Jewel of Powerful Speech
Ngawang Tsultrim Tenpai Gyaltsen
The boy who would come to influence Tibetan politics and religion began his life in 1721 as the child of his father Chokyab and mother Tsulchen. Born in Amdo, he was seven and at Tsador Monastery when he received his primary ordination vows and the name Ngawang Tsultrim. Meaning “powerful speech”, “Ngawang” would prove to be a fitting name for a great being who would spend his life tirelessly teaching, speaking and mediating.
But before Ngawang Tsultrim Tenpai Gyaltsen could rise to become a leader of politics and religion, he first had to complete his education. At Tsador, he was taught to read and write the Tibetan script, and to memorise prayer texts. This prepared him for his enrolment into Chone Monastery where he studied logic and Prajnaparamita for the next 13 years. It was at Chone where, 13 years later, he received his ordination vows from Chone Khenchen Drakpa Shedrup, from whom he also received a sutric and tantric education.
The next stage of Ngawang Tsultrim’s life saw his entrance into the Sera Mey College of Sera Monastery where, at the age of 23, he came under the tutelage of masters such as His Holiness the 7th Dalai Lama Kelsang Gyatso, Ngawang Jampa (the 1st of the Purchok line of incarnations) and Geshe Drakpa Khedrub. Unsurprisingly, under these eminent scholars, Ngawang Tsultrim excelled in his studies of the five major subjects of the Geshe curriculum. Five years later, he received the titles of Lingse Kachu and Geshe Lharampa. The 28-year-old then enrolled in Gyutö Tantric College to further his studies, where he came under the tutelage of His Holiness the 59th Gaden Tripa Sharchen Ngawang Chodrak.
Ngawang Tsultrim’s time in Gyutö would mark the start of 40 years in positions of political and spiritual leadership. It began at Gyutö where he was appointed as disciplinarian (gekul) and chant master (umze); it would culminate in his appointment as the 61st Gaden Tripa and Regent of Tibet. In between these milestones, Ngawang Tsultrim was first appointed as abbot of Gyume Tantric College, before holding the office of Sharpa Choje (Dharma Lord of the East). In his capacity as Sharpa Choje, Ngawang Tsultrim’s political career began with a visit to Beijing on the Dalai Lama’s instructions. There, his scholarship so impressed the Qianlong Emperor that not only did Ngawang Tsultrim become his teacher, advisor and confidant, but he was also appointed as abbot of Yong He Gong Temple, effectively making him the Tibetan representative in the Chinese capital.

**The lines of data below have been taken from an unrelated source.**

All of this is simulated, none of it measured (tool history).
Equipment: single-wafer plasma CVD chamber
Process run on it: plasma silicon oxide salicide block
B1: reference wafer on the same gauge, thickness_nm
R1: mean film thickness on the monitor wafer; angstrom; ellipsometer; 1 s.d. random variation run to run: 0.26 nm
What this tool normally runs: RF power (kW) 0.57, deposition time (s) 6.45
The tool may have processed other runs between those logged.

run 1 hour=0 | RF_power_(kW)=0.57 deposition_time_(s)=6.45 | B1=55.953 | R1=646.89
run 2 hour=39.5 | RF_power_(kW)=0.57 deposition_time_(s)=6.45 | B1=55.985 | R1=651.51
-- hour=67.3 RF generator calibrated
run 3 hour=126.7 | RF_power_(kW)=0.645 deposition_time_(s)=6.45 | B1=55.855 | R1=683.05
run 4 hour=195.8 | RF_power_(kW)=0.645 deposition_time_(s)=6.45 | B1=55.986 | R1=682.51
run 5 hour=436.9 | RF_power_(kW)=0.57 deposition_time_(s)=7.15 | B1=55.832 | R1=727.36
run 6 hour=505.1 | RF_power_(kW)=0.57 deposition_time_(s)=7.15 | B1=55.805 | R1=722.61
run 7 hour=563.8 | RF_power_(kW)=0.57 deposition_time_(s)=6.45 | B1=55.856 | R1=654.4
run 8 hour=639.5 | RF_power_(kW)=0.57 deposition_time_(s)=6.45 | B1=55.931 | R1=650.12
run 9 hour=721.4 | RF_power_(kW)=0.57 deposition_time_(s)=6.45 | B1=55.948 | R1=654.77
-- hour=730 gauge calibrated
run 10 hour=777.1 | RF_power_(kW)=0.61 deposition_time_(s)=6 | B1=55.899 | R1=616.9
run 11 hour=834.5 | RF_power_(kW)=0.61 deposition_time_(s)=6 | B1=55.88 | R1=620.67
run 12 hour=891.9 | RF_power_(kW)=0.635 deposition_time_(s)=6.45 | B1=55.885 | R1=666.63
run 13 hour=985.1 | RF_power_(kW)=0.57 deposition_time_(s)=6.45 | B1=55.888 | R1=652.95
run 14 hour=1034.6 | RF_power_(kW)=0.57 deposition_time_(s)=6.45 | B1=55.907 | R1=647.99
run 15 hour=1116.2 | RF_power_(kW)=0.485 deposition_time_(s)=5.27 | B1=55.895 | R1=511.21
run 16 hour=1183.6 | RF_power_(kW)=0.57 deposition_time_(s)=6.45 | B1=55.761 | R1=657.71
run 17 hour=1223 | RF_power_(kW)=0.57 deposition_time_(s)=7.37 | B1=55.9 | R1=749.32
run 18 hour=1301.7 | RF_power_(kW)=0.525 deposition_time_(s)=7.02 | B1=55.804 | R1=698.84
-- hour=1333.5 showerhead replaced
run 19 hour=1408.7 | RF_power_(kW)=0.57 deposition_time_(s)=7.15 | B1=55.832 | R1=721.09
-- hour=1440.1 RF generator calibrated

It was also the Qianlong Emperor who appointed Ngawang Tsultrim to the post of Regent when, in 1777, His Holiness the 8th Dalai Lama Jampel Gyatso declined to hold political office, preferring instead to continue his religious studies. Thus, as Tibet’s de facto ruler for the next decade, Ngawang Tsultrim instituted many economic and financial reforms for the people’s benefit. These included reviewing and reforming certain trade laws, the rates of interest concerning loans, food stocks and so on. It was also Ngawang Tsultrim who proposed minting new silver coins to resolve a breakdown in Tibet-Nepal relations.
Most spectacularly however, Ngawang Tsultrim was still Regent when he was enthroned as the 61st Gaden Tripa. For the traditional seven years, he held the position of spiritual leader of the Gelug lineage, while also serving as the 8th Dalai Lama’s tutor. He was responsible for initiating many projects including the restoration of the Dalai Lama’s residence at the Potala Palace and the murals at the Jokhang, as well as commissioning new large copper and silver tea pots for the annual Great Prayer Festival (Monlam Chenmo) in Lhasa. He also travelled to Mongolia during the summers to give teachings and, in this time, completed translating the Kangyur into Mongolian.
In 1791, just a year after Lhasa recalled him from Beijing to mediate a brewing diplomatic crisis, this grand master entered clear light. Having spent 70 years leading and preserving Tibetan religion, art and scholarship, this incarnation who rose from humble beginnings to the very pinnacle of Tibetan life, showed what is possible with bodhicitta motivation, dedicated practice and a commitment to one’s vows.